Of all the climate scientists who are most actively publishing, 97 percent to 98 percent support the consensus on climate change. Standing up as an individual means standing up with those scientists against our government to demand action. It really is a collective action: those who do not believe the lie, us, standing up against those who refuse to accept that it’s a lie.
A great Irish boy, William Butler Yeats, once lamented that “the best lack all conviction and the worst are full of passionate intensity.” We have seen the truth of that idea and how perilous it can be. Our government, of which we are so proud and which we love so much, has fallen on hard times. In computer terms, our democracy has been hacked. It’s no longer operating to serve the public interest. We have to protect the ecological integrity of the earth while we can; the United States of America has to make a lot of changes. We now have—and I choose these words carefully—a government of, by, and for the special interests that provide the massive campaign and lobbying money that lubricates its operations, spins its revolving doors, and controls its policies and decisions. We, the people, have an opportunity to change that. But each of us, as individuals and as citizens, must be willing to follow the example of Robert F. Kennedy and speak truth to power.

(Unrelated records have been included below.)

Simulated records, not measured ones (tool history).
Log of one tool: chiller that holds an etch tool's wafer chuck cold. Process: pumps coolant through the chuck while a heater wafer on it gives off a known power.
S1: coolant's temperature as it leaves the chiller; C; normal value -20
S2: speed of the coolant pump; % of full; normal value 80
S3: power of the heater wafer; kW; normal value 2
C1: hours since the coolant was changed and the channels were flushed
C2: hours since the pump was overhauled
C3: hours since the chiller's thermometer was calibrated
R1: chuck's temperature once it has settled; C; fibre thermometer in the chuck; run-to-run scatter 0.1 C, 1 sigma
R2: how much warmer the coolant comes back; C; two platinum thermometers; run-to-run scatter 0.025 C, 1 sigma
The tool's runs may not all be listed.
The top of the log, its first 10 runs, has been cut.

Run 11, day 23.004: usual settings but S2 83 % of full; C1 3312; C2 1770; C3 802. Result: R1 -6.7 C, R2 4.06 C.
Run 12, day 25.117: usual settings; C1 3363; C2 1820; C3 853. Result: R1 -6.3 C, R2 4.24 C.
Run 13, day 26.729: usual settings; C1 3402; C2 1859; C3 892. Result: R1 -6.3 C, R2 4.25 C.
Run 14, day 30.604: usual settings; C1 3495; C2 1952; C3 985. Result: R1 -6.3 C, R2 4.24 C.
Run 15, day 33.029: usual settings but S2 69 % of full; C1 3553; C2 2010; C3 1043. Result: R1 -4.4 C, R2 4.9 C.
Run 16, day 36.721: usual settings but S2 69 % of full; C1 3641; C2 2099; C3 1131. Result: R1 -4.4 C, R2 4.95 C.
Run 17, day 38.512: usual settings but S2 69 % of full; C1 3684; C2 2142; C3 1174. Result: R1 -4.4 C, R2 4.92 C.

The news media is way too silent about the climate crisis; they know that if they anger a meaningful percentage of their audience, their ratings suffer and it costs them money. It’s similar to the scene that unfolds at some dinner tables, when a dysfunctional family suffers with an alcoholic father who flies into a rage if the word alcohol is mentioned. The rest of the family keeps quiet and never mentions the elephant in the room. We know this is true: “All that is necessary for evil to triumph is for good men to do nothing.” Being willing to infuriate those who advocate destructive patterns of behavior and destructive public policies is essential, and Robert Kennedy never evaded those opportunities.
He knew that no lie can live forever. Every individual who takes action can make a difference.
Politicians are implicated because their continuing reliance on expensive television advertising has required them to spend the majority of every work day begging special interests for money to finance their campaigns. Human nature being what it is, they naturally tend to think more about what will be pleasing to the potential contributors they’re going to call tomorrow than about the long-range public interests of their constituents. Their constituents, they’ve learned, can often be manipulated with well-crafted television advertising and reinforced by propagandistic news outlets like Fox News and Rush Limbaugh, so they feel safe in ignoring their constituents’ best interests and joining the alternative reality put forward by a power bloc that has agreed to support one another’s interests. Among these interests are always more tax cuts for the wealthy and more cuts in programs for those in need. All this is packaged with exaggerated fears that change will not be our friend and tied up with resentment of the progress that has been made on behalf of women, minorities, gays, and other vulnerable groups.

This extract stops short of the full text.